The point is to postulate as few things as possible, for explaining as much as possible, including the difficulties of consciousness and the appearance of matter.



















And even the Plationist idea that arithmetic exists in the sense necessary to instantiate the world we see is doubtful.

There is no world. But if you agree that 2+2=4 independently of time, mass, space (which is the natural understanding of math proposition), and if you agree or assume computationalism, then some numbers will behave like if they believe in worlds, and will develop physics, etc.

What does it mean for a number to believe something? I earlier said you identified "believe" with "provable" but you denied that - although it seems to me you use it that way.

I say that a machine believes p if the machine asserts p.

What does it mean for the machine to assert p? Just to print out a number?
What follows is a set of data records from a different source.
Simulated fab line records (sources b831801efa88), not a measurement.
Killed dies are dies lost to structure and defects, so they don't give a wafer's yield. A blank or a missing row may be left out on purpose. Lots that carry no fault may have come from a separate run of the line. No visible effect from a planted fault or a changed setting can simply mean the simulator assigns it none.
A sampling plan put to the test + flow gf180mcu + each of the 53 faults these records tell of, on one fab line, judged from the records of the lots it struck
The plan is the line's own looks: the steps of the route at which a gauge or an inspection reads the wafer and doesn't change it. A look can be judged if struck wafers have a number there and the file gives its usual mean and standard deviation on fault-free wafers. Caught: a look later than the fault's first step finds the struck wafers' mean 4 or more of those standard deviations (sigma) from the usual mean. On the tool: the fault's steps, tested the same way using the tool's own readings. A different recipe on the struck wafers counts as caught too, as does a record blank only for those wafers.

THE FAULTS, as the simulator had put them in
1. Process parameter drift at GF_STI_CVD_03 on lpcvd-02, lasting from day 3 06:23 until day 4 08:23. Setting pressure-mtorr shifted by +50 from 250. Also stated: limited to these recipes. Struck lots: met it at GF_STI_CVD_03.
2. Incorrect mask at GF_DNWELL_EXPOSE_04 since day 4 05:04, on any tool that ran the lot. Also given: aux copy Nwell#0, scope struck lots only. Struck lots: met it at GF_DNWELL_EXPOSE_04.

That is it. But the "number" can be still decoded in whatever sign is available from the plausible universal numbers nearby. For example a cutllefish can send that numbers on its skin, which becomes like a giant screen, which is used for camouflage, and to impress the crabs. And to mate.

I mean it is the output of some universal machine, and in our case, they talk the language of arithmetic.

I use Dennett intentional stance for machine, to avoid unnecessary, and confusing, metaphysical baggage.



Or must it be an equation or an inequality?

In my head, it is x belongs to w_y. (the yth recursively enumerable set)

But I will not trouble you with the phi_i and w_i today.

It is just the output of a computer, and in our case, of a computer "knowing" classical predicate logic, and its own functioning (although in a 3p way, that is why we will be interested by the intensional variant offered by incompleteness).



Then, as I want machine trying to understand themselves, I limit myself to ideally correct (with respect to the arithmetical reality) machine which believes already to PA axioms and to the validity of the usual inference rules.

Isn't that a requirement that the machine prove the assertion from PA?

Not necessarily. The machine can be mute, and you just ask her a question, and then she stops on an answer, or not.




Does it actually have to go thru asserting the steps of the proof, or is it enough that the assertion be provable?

For our theological concern, the study of the difference between truth and provable give already the needed information to extract the physical laws.

Proof theory is not relevant, at this stage, but provability explains why proof and machine theory are relevant at some stage.









You can say that they are zombies, assuming some magic matter, but it is more interesting to look at the physics they develop, and compare with our inferred physics.





That some things may happen at random isn't.

Now that is an extraordinary claim, in my opinion. What would be a suitable underlying means by which the universe might operate, that it makes things happen at random? I can imagine things that might appear random to us, but are actually the result of deterministic forces operating on scales we can't probe - e.g. string vibrations. But genuinely random - that seems to me to require extraordinary evidence. So far we only have evidence for "apparently random" as far as I know.

Some backup for the above two extraordinary claims would be welcome.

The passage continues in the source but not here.